This is the sequel to Sabriel, and it is even better. Lirael is a young girl, a Clayr without the Sight; the ability to See into the present and possible futures. The sight is the only true birthright of the Clayr, and Lirael has always felt left out without it. The book starts on Lirael's fourteenth birthday, when she is in the room in the Clayr's glacier where the guests eat their meals. A young man comes up to her and mistakes her for a visitor, because by the time a Daughter of the Clayr is 14, she normally has the sight. But Lirael is not a normal Clayr by any means. She does things that other Clayr wouldn't even dream of doing. Dangerous things, risking her life to save others. Not only can Lirael not See, she has never been Seen, except a very long time ago. But that all changes five years later on her nineteenth birthday, when she is told to go leave the Clayr's glacier forever... This is an adventure none of the other Clayr would go on, for Lirael is no ordinary Clayr. Lirael is much more. But wherever she goes, Lirael will always be a Daughter of the Clayr.

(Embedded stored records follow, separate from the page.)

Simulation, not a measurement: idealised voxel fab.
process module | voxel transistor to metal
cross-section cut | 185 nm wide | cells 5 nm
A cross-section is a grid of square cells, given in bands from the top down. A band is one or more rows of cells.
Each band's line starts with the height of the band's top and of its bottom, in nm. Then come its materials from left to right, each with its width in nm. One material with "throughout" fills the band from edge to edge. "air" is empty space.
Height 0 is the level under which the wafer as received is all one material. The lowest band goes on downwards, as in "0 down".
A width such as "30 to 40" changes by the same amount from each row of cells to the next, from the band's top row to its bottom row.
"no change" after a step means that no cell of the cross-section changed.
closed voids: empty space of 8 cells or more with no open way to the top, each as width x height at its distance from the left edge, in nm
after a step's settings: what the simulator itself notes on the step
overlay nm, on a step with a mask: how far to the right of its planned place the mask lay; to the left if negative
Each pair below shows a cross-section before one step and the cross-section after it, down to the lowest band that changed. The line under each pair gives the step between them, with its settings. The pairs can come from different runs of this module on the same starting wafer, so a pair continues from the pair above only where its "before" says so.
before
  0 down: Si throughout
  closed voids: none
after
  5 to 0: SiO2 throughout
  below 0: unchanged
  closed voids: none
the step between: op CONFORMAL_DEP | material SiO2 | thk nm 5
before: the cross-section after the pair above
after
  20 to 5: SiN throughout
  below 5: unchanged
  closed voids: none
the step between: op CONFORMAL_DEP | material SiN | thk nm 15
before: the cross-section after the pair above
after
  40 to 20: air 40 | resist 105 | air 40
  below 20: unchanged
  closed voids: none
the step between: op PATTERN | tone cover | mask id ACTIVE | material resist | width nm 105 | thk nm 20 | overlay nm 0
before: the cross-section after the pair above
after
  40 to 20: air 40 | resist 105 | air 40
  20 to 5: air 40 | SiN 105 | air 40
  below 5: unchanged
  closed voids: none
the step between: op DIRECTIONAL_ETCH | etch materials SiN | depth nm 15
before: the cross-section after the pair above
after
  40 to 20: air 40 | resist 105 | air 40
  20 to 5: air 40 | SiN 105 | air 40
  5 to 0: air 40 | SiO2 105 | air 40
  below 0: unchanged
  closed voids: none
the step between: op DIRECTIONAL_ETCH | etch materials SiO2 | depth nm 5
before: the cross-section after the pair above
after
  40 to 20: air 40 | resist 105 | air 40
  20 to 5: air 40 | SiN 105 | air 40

I thought that this book was better than Sabriel, and more enjoyable. I love the different characters that Garth Nix thinks up and the way he describes them. I would give this book 9.3 out of 10.
Saturday, 12 December 2009
This book is about magic - but not about the sort of Harry Potter magic, this is very different. It isn't all fun and games, it's really serious stuff, things that the whole of the world will suffer if something bad happens. And bad things do happen. I found the prologue quite depressing and confusing, but the first chapter seemed a lot more light-hearted and cheery. After a while though, the mood drops, and it becomes much more serious. I think I got to about chapter five and then didn't read any more for a couple of months. I then, out of desperation and lack of things to read, began to read it agian and really enjoyed it. It is fast-paced, dramatic and gripping. When I had finished Sabriel, I really wanted the second book, Lirael. An unusual thing about Sabriel is that the book has a very odd font, which doesn't really affect my review but I thought it strange at the time. It doesn't make it any harder to read, but I just felt like mentioning it. I would give this book 8.5 out of 10.